Roberto Morrione Award

The Roberto Morrione Award for Investigative Journalism was created in 2011 out of the desire by relatives, friends and colleagues to keep alive the memory and the professional example set by Roberto Morrione.

The Award, now in its sixth edition, finances the production of investigative projects run by young people in Italy under the age of 31 on issues of national and international news, politics, society, and culture. For example, mafias and other criminal organizations, illegal trafficking, corruption and intimidation, and violations of human rights. The Award represents an opportunity to produce projects that explore the difficult reality of the contemporary world, highlight its shady aspects and tell stories with modern tools and language, from videos to web docs. Most importantly, it is aimed at young professionals, especially since it is inspired by a true master, Roberto Morrione, who believed in and invested so much in young people.

It’s an initiative that rewards investigative journalism: every year the jury vets its applicants and selects four projects that are sponsored with the financial contribution of RAI News 24, which will broadcast them online. As to the web documentary, there will be the chance to be submitted to festivals and to meet industry professionals in Italy and abroad.                                                                                           

From 2012 to today, 523 young people have participated, with 377 investigative topics. Thanks to the Prize, sixteen reporters’ investigations were carried out.

The award is organized and promoted by the Associazione Amici di Roberto Morrione (The Association Friends of Morrione) and by RAI, with the support of the “eight per one thousand” (Otto Per Mille) from the church “Chiesa Valdese,” the FNSI and UsigRAI. Also, RAI News 24, RAI Radio 3, TGR, Internazionale e Riforma.it are media partners.  

 

The chains of Mass Market Retailers

The chains of Mass Market Retailers


PLOT

The investigative video report “The chains of Mass Market Retailers”, is a journey into the world of fruit and vegetables production in Italy, to inquire the responsibility of “Caporalato”, the illegal recruitment of agricultural workers for very low wages.

From the North to the South of Italy, through the voices of businessmen, farmers and workers, the authors tried to reconstruct the intricate agri-food chain relationships, which start from the Mass Market Retailers– the supermarkets where we make shopping every day – and arrive to the fields. The employment of low-cost foreign workers -with zero rights and trade union protection- is the most obvious and scandalous effect of a production system, forced to modify its natural processes to meet the demands of modern retailers, who buy and sell food products, set the prices, and enforce production standards and rules to the single farms.

SINOSSI

La video inchiesta si presenta come un viaggio nel mondo dell’ortofrutta in Italia, per indagare le responsabilità del fenomeno del caporalato. Dal Nord al Sud del nostro paese, attraverso le voci di alcuni protagonisti, si cerca di ricostruire l’intricato sistema di rapporti della filiera agroalimentare, che parte dalla Grande Distribuzione Organizzata- i supermercati in cui andiamo a fare la spesa ogni giorno- e arriva fino ai campi.

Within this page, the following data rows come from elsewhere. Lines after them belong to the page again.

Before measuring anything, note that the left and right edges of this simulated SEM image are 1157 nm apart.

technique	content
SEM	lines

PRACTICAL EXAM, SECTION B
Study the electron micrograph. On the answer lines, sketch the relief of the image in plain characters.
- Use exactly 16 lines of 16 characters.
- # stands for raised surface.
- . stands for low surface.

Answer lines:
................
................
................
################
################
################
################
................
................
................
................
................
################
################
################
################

L’uso di manodopera straniera a basso costo – con zero diritti e tutele sindacali – è infatti l’effetto più evidente e scandaloso di un sistema produttivo costretto a modificare i suoi processi per accontentare le richieste, in bilico tra il legale e l’illegale, della distribuzione moderna. La vendita di cibo a basso costo e le campagne di vendita promozionale nei supermercati nascondono sfruttamento e povertà.

Directors

Leonardo Filippi

Leonardo Filippi was born in Genoa on July 12, 1990 and he grew up in Pontremoli, a little city in Northern Tuscany. After graduating in Philosophical Studies in Parma, he continued the University in Rome, where at same time he frequented School of Journalism of Lelio and Lisli Basso Foundation and he met his friends and colleagues Maria Panariello and Maurizio Franco.

He did an internship with the editorial board of Left, an Italian weekly magazine, which has given him means “to blow” himself into the world of information and to publish on some newspapers. Passionate about the technology that supports performance and communication, he was a volunteer at the press office of the XX edition of the Ilaria Alpi Journalistic Television Prize. Currently he is a contributor to Il Fatto Quotidiano and Controlacrisi.org

 

Maurizio Franco

Maurizio Franco was born in Rome on February 5, 1990.
Persuaded by an indefinable love for writing, he studied Modern Literature at University of Rome “La Sapienza”. Thereafter he decided to enroll in the School of Journalism of Lelio and Lisli Basso Foundation, where he met Maria Panariello and Leonardo Filippi. With these two enthusiastic journalists, he was keeping the project of investigative video report “Le catene della distribuzione” (“The chains of the Mass Market Retailers”), winner of the fifth edition of the Roberto Morrione Prize for investigative journalism .

After working as an intern at Skytg24 Economic editorial board, he was a reportage contributor to Il Manifesto, Fatto Quotidiano, Corriere della Sera and Vice Italy. With some of his university colleagues and friends, he founded Freemaninrealworld, a Literature blog which recently published on Pagina99, an Italian publication.

 

Maria Panariello

Maria Panariello was born in Naples on January 14, 1987.

Passionate about Literature, she undertook Philology Studies at University of Naples “Federico II”. The year of Erasmus project in Paris drove her to move permanently to the French capital, where she has spent four years. Here she taught Italian language at High Schools and she worked as a press and media relations officer at Italian Cultural Institute in Paris. Her awareness of social issues and human rights pushed her back to Italy to attend the School of Journalism of Lelio and Lisli Basso Foundation. After that she did an internship with News Press Agency Redattore Sociale and SkyNewsTg24. Currently she works for Vice Italy, Il Fatto Quotidiano and Il Corriere della Sera. She is also editor of the Journal.today, an Italian app.